I am trying to understand the following implication :
If Eve is able to correctly guess, with a small probability, the whole output string $A=(A_1,A_2,\ldots , A_n)$. Using Bayes' rule one can then derive the following: $$ \begin{aligned} &\operatorname{Pr}\left(\text { Eve guesses } A_{1} \ldots A_{n} \text { correctly }\right) \geq \varepsilon \\ &\Rightarrow ~\exists i_{0} ~ s.t. ~ \operatorname{Pr}\left(\text { Eve guesses } A_{i_{0}} \mid\right. \text { guesses for } \\ &\left.A_{1}, \ldots, A_{i_{0}-1} \text { were correct }\right) \geq 1-\delta \end{aligned} $$ for some small $\delta>0$.
I am not getting how Bayes's rule is used to get this conclusion, i.e., If Eve can guess all strings with small probability then she can guess a particular element with high probability conditioned that the guess for previous elements was correct.

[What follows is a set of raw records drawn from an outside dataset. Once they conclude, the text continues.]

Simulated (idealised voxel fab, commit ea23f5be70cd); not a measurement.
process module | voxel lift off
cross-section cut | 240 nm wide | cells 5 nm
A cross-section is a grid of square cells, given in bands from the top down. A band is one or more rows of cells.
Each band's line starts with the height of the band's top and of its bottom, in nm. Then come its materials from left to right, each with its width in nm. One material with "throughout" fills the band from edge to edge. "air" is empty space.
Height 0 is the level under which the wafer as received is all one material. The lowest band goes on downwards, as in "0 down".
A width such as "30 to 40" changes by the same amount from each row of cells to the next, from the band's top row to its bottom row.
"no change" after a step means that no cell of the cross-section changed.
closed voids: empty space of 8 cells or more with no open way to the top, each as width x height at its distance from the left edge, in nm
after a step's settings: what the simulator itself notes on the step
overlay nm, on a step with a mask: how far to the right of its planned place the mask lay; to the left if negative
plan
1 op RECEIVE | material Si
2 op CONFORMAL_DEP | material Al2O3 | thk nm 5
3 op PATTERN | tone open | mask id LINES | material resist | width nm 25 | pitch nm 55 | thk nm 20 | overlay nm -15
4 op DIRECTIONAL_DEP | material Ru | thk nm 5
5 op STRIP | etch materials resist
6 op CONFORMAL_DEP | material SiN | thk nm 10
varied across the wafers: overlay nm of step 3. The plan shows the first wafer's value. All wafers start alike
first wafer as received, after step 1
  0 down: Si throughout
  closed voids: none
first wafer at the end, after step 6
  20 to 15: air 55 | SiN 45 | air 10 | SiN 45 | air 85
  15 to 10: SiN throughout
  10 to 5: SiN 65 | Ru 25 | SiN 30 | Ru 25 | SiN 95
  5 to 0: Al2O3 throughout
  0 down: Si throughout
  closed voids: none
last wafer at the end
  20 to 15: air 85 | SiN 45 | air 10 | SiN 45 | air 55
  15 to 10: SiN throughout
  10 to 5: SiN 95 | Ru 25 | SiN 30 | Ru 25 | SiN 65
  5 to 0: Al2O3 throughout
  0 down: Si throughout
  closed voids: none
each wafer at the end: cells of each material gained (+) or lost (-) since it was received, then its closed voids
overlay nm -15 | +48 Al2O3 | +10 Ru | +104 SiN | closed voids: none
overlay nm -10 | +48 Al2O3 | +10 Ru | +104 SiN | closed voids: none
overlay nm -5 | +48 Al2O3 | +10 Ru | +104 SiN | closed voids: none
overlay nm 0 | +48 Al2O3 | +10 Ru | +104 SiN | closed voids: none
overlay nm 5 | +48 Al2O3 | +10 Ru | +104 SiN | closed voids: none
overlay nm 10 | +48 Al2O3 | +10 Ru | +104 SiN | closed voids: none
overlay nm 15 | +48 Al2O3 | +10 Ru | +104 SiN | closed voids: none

Can you please help me in understanding the above argument clearly.
It appeared in this paper or [1] (pg 6)
I don't have access to the full paper, however I have an idea what might be meant. I will assume that the statement is meant for large $n$.
By the definition of conditional probability, $$ P(\text{Eve guesses } A_{i}∣ \text{ guesses for } A_1,\dots,A_{i-1} \text{ were correct} ) = \frac{P(\text{Eve guesses } A_1,\dots,A_i \text{ correctly})}{P(\text{Eve guesses } A_1,\dots,A_{i-1} \text{ correctly})}. $$ Now denote by $B_i \triangleq P(\text{Eve guesses } A_1,\dots,A_i \text{ correctly})$ and assume to the contrary that for all $i$, it is true that $P(\text{Eve guesses } A_{i}∣ \text{ guesses for } A_1,\dots,A_{i-1} \text{ were correct} ) <1-\delta$. Then, $$\frac{B_i}{B_{i-1}} <1-\delta \tag{1}\label{1}$$ for all $i$. By definition, $P( \text{Eve guesses } A_1\dots,A_n \text{ correctly} ) = B_n$. Using \eqref{1} multiple times, we deduce that $B_i<(1-\delta)B_{i-1}<(1-\delta)^2B_{i-2}<\dots$ and thus $$ B_n<(1-\delta)^{n-1}. $$ However, on the other hand, we know that $P(B_n) \geq \epsilon$. Therefore, the contrary assumption leads to a contradiction, whenever $(1-\delta)^{(n-1)}<\epsilon$, or equivalently, $\delta>1-\epsilon^{1/(n-1)}$. And thus the statement is true for all $\delta > 1-\epsilon^{1/(n-1)}$, where the r.h.s is close to $0$ whenever $n$ is large.